This vignette is a comprehensive guide for using buzzr to manipulate buzzdetect result files. buzzr is a companion package to buzzdetect, a tool for passive acoustic monitoring of pollinators. For details about running buzzdetect itself, see the buzzdetect documentation. For a broader walkthrough of bioacoustic analysis with buzzdetect and buzzr, see the walkthrough here.
TL;DR
The core buzzr functionality is wrapped into a single function,
buzzr::bin_directory. This function reads all buzzdetect
results in a folder (recursively), translates the file times (audio
timestamps in seconds) to date-times (e.g. “January 1, 2000 12:42 PM”),
applies thresholds to turn neuron activations into detections, and bins
detections according to their start time.
Here’s an example:
df <- buzzr::bin_directory(
dir_results=system.file('extdata/five_flowers', package='buzzr'),
thresholds = c(ins_buzz=-1.2),
posix_formats = '%y%m%d_%H%M',
dir_nesting = c('flower','recorder'),
tz = 'America/New_York',
binwidth = 20
)## Grouping time bins using columns: flower, recorder
head(df)## flower recorder bin_datetime detections_ins_buzz frames
## <char> <char> <POSc> <int> <num>
## 1: chicory 1_104 2025-07-04 00:00:00 1 1250
## 2: chicory 1_104 2025-07-04 00:20:00 4 1250
## 3: chicory 1_104 2025-07-04 00:40:00 3 1250
## 4: chicory 1_104 2025-07-04 01:00:00 2 1250
## 5: chicory 1_104 2025-07-04 01:20:00 0 1250
## 6: chicory 1_104 2025-07-04 01:40:00 0 1250Dataset
For this walkthrough, we will use the buzzdetect results included with this package. The results correspond to some of the recordings described in the buzzdetect manuscript. Recorders were placed by five flowers in bloom (chicory, mustard, pumpkin, soybean, and watermelon) and allowed to record for 24 hours. The resulting audio was analyzed buzzdetect; we’ll refer to the resulting dataset as the “Five Flowers” dataset. To keep the buzzr version of the dataset light, we have retained only a single recorder from each plant and trimmed down the files. Find the full dataset in the Zenodo repository.
Locating the dataset
The path to the Five Flowers dataset on your machine can be retrieved
with the system.file function. Let’s have a look.
library(buzzr)
dir_data <- system.file('extdata/five_flowers', package='buzzr')

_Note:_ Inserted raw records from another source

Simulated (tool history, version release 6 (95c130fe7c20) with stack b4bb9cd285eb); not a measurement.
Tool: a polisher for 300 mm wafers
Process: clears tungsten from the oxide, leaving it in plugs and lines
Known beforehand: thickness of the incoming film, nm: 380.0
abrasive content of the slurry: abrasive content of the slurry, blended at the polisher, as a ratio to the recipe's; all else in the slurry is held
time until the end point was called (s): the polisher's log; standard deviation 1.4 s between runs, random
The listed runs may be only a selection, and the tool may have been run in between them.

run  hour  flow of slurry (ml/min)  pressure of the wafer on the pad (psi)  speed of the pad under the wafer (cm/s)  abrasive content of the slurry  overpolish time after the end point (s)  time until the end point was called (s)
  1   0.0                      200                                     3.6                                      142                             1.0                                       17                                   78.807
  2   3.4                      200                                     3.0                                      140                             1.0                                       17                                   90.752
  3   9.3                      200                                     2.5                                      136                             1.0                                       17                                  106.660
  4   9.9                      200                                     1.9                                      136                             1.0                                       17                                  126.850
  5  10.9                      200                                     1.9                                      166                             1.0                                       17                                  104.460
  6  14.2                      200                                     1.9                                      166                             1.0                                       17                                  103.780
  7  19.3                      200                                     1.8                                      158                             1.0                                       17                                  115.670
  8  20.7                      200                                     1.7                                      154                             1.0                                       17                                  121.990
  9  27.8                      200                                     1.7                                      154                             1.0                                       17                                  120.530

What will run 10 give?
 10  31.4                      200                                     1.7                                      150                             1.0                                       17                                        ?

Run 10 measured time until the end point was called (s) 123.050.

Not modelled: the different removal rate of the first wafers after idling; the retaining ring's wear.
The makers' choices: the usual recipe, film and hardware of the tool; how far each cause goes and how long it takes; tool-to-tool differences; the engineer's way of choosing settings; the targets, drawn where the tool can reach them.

paths_results <- list.files(
dir_data,
recursive=T
)
head(paths_results)## [1] "chicory/1_104/250704_0000_buzzdetect.csv"
## [2] "mustard/54/240904_0000_buzzdetect.csv"
## [3] "pumpkin/1_37/240808_0000_buzzdetect.csv"
## [4] "soybean/9/230809_0000_buzzdetect.csv"
## [5] "watermelon/1_73/240727_0000_buzzdetect.csv"Here we see that the results are stored in folders according to the
pattern flower/recorder_id/HHMMDD_MMSS_buzzdetect.csv.
Results file structure
Let’s look at a single results file using base R:
path_results <- file.path(dir_data, paths_results[1])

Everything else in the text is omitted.